Tuesday, January 03, 2006

FINAL CUT: Germany Was Having Trouble

I remember it quite vividly: it was Valentine's Day, 2001, and my future fiancée had decided that we should celebrate with a show. So there we were, waiting in the lobby of the Cadillac Palace Theater, hoping for that most unlikely of circumstances: that someone would give up their tickets, and we would get in to see the pre-Broadway run of a new musical starring Nathan Lane and Matthew Broderick called The Producers.

The love of my life is many things, and blessed with amazing ticket karma is one of them. So not only did we get the last two seats in the auditorium, but we plunked down in the fourth row, mere inches away from one of the greatest theatrical surprises of my life. I was quite familiar with the original Mel Brooks film, and while that was of course a very funny film, I had a healthy skepticism about the chances a musical adaptation would do anything but make one long for the movie. So very, very wrong was I. The score (by Brooks, remarkably enough) was enjoyable, the laughter hardly ever stopped, and in many respects, the stage version improved upon its source. (Moving the action back a decade, for example, to tie in more closely to Broadway's heyday and eliminate the cheesier elements of the late sixties.) Most importantly, the show's signature number, "Springtime For Hitler," positively soared onstage. It was was tremendous glee that I called up my friend Ted, who had already bought tickets for the New York run, and said something I had always wanted to say about a stage show: "It's gonna be a smash."

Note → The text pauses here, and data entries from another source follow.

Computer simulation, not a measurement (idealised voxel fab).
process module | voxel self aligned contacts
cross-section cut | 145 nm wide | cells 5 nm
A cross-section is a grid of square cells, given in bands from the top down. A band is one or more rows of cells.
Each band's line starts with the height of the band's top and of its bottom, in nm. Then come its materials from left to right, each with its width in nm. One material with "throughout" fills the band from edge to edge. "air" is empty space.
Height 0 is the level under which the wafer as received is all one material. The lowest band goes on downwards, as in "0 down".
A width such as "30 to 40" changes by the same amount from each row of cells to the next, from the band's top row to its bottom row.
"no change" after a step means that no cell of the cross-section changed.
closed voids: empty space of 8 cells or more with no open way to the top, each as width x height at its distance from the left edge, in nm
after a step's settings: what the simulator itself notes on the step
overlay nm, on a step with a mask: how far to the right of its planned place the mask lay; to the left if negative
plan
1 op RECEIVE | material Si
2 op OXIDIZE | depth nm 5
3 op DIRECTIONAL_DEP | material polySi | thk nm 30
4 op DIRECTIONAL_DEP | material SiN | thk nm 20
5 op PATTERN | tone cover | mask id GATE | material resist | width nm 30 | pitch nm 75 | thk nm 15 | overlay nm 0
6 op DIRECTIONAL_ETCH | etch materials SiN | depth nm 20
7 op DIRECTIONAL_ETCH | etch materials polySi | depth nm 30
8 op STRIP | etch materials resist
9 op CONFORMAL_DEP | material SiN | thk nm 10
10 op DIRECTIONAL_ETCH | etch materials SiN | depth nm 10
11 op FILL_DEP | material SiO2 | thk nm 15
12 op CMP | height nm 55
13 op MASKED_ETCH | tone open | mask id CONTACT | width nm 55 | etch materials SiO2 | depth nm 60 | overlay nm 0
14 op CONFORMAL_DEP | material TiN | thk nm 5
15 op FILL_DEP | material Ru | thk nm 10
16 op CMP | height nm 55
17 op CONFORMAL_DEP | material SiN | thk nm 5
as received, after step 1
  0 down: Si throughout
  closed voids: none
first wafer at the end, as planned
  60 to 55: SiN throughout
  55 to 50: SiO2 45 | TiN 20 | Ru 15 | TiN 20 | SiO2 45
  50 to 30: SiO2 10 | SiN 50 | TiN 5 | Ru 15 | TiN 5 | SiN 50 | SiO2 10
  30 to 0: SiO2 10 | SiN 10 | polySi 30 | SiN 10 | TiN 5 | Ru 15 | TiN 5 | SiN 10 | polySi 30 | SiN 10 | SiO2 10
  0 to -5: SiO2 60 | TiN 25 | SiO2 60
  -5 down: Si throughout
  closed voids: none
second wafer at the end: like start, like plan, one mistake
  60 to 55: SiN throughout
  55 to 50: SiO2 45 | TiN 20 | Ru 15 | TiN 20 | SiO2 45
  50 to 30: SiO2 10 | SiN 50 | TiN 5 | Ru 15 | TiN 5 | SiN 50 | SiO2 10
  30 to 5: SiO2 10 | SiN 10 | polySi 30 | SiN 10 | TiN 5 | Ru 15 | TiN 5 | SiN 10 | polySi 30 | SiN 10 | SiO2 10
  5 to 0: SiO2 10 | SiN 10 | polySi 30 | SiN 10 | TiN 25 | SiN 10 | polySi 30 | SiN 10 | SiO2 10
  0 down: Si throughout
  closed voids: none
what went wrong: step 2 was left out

December 30, 2005 will probably not linger quite so long in my memory. I had high hopes as I settled into a seat -- fourth row, natch -- to see how The Producers had returned to the silver screen once more. A spate of poor reviews had diminished my optimism, but I figured that could work in the film's favor. Lowered expectations had done wonders the last time. And as the opening shot, a gorgeous, sweeping re-creation of 1950s Times Square, unspooled before me, my hopes began to rise.

They never got that high again.

To be fair, I'll venture that putting The Producers on screen is an idea that can't fail completely, for the simple reason that the basic material is too strong to flop. The basic premise about unscrupulous producers purposely putting on the biggest flop in Broadway history is amusing. That the flop in question will be a frothy musical comedy dedicated to Adolf Hitler is joyfully tasteless. And casting Nathan Lane and Matthew Broderick as your leads ensures that there will be no shortage of talent at your disposal. Throw in Uma Thurman as your brainless bimbo and Will Ferrell as a crazy Nazi, and all the pieces should be in place. It takes real skill to squander all this good fortune.

And who has such destructive skill? I take no pleasure in saying that the blame has to lie squarely at the feet of one individual: director Susan Stroman. An extremely talented choreographer and inventive director, I've had the chance to see her stagework several times, including the exuberant Crazy For You and a less-successful but cleverly-staged version of The Frogs. I mention all this to try and explain how baffled I was by the flatness, the blandness, the gracelessness of this movie. Look at that last word. Movie. Implicit in those five letters is the crucial command "move." A movie must move, and this one stands defiantly still. It's shocking, and the film sinks like a stone as a result.

The best example of this comes in Lane's big number "Betrayed", a musical recap of the show so far. It's a tour de force piece, allowing Lane to prowl the stage and ply his shtick even though he's confined to a jail cell. Now, this is a hurdle to overcome if you want to make the scene film-worthy, but it can be done. In West Side Story, Richard Beymer never leaves an alley to sing "Something's Coming." Rick Moranis is stuck in a room with a puppet in Little Shop of Horrors. Heck, Kermit the Frog never budges from a log in a swamp in the opening of The Muppet Movie. So where does Lane go in "Betrayed"? NOWHERE! WE DON'T GO ANYWHERE! And this isn't a nod to realism, since the bars of his cell sport marquee lights. It's just uninspired, unimaginative.

The movie is filled with such moments, when you beg the film to fly or jog or just freaking MOVE, and it sits stubbornly in one place. Even in those rare moments when we get out and about, The Producers is strangely inert. A dance number for hundreds of little old ladies consists of a series of static shots. Scenes in Broadway's fabled Shubert Alley confine themselves to a single angle. Frankly, that opening shot of Times Square is as ambitious as the movie ever gets. Have you ever heard the critic's line where they say, "He directs the film like he's never seen a movie before"? Well, don't be surprised if you hear it here, because The Producers lacks even the most basic cinematic eye. No matter what you thought of Chicago, you can't deny that Rob Marshall had at least sat behind a camera before he created his superb adaptation of that show. Wasn't there anyone around to give Stroman a helping hand? Even Mel Brooks. The man's not known for being a supreme visualist, but even Robin Hood: Men In Tights didn't look this stilted.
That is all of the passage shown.